Coming into this season there were a lot around the league who decided to ignore the fact that the Browns made wholesale changes to their roster. They decided to ignore the fact that Mike Holmgren and Tom Heckert joined the team. They decided to ignore the fact that there was massive turnover of the roster since the beginning of last season. They were slamming the team and telling everyone to take the under 5.5 win total that Vegas was trotting out. After last week’s game (which most people didn’t watch) I am sure the experts were feeling quite good and smug about their predictions that the Browns stink this year because they stunk most of last year and in major parts of many years before that. Were they really right though?

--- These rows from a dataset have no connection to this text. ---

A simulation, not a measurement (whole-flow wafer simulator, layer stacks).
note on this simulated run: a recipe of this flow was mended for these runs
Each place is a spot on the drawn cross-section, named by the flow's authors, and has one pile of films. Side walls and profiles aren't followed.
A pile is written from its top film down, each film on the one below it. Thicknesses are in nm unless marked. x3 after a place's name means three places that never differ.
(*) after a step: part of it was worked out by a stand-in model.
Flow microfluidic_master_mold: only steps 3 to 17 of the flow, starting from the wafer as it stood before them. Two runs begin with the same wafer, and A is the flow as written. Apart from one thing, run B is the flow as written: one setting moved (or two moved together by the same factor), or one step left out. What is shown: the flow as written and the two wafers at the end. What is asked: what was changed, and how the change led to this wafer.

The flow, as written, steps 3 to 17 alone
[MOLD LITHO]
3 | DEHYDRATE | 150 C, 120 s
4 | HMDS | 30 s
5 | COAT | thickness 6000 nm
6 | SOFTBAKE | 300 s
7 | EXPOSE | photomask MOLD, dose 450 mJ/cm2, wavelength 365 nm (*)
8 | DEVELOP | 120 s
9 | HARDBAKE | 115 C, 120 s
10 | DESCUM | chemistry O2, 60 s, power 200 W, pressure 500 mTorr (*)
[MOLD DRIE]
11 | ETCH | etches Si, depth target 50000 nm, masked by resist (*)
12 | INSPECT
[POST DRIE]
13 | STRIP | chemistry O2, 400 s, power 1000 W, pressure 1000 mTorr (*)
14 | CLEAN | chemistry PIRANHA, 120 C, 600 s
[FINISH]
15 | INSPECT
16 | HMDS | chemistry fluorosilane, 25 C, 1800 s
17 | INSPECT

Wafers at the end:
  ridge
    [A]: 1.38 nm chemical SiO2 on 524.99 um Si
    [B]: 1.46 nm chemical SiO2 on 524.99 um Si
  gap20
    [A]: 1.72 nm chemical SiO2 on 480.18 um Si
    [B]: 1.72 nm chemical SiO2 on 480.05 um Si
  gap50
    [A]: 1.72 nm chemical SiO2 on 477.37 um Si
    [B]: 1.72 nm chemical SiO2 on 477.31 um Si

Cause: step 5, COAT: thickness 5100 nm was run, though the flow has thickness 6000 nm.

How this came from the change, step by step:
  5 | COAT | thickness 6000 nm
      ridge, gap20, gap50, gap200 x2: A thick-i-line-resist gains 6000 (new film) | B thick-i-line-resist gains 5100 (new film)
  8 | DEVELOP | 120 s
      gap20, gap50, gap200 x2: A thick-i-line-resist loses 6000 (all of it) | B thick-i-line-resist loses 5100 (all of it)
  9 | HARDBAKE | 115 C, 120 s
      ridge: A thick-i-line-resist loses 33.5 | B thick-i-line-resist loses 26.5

The Browns laid an egg in their opener, but not until after they showed an ability to move the ball in spurts. Eventually they shot themselves in the foot (or maybe Jake Delhomme’s ankle) when they lost the turnover battle, cowered in the corner and tapped out to Tampa’s mild flurry of second-half punches. It was not a game to be proud of. I was certainly critical of the performance in my own right. Still, I haven’t given up on the whole season because the Browns failed to finish a game that we expected them to win. And those pre-season critics, does the first game mean that they were right though? They feel good this week, but it is way too early to tell.
The NFL is a fluid league and so are the rosters. Over 50 players make up an NFL roster, but after injuries start to settle in, those rosters seem minuscule. As some teams need to start giving playing time to the backups’ backups those predictions go out the window.
Between survivor pools, pick ‘em leagues and fantasy football, as fans we now look at football in a new way. Instead of thinking that Josh Cribbs will surely play better after a pretty bad week returning kicks and playing on offense, we are programmed to think negatively about him because we can’t count on him to help our fantasy team. Instead of thinking that the Browns had a bad week to start against the Buccaneers, they have to be painted in a singular color of lower-level mediocrity. That kind of thinking is useful for pick ‘em leagues, but ultimately is of no use on Sundays when teams actually play games.
If the Browns play every game like they did against the Buccaneers this year they will obviously lose almost all of them. That is not how this game works. Teams show up big on certain weeks. They bust out in others. Historically this Browns franchise has had more games like they had against the Buccaneers than they have like the Monday Night game against the Giants a couple years back. I will admit that the early returns on the team from what we saw a week ago do not appear promising. Then again, last year’s Browns team had no business going on a win streak to end the season. My point is that if you think you know what the Browns are going to do for the rest of the season based on week one, then you are crazy.
Players aren’t these known quantities of talent that show up the exact same every week. There are ebbs and flows throughout the whole team including the coaching staff that has good and bad weeks. The team might turn out to be every bit as bad as the three wins that some critics are predicting. To think that it has been proven definitively after a single week is ludicrous.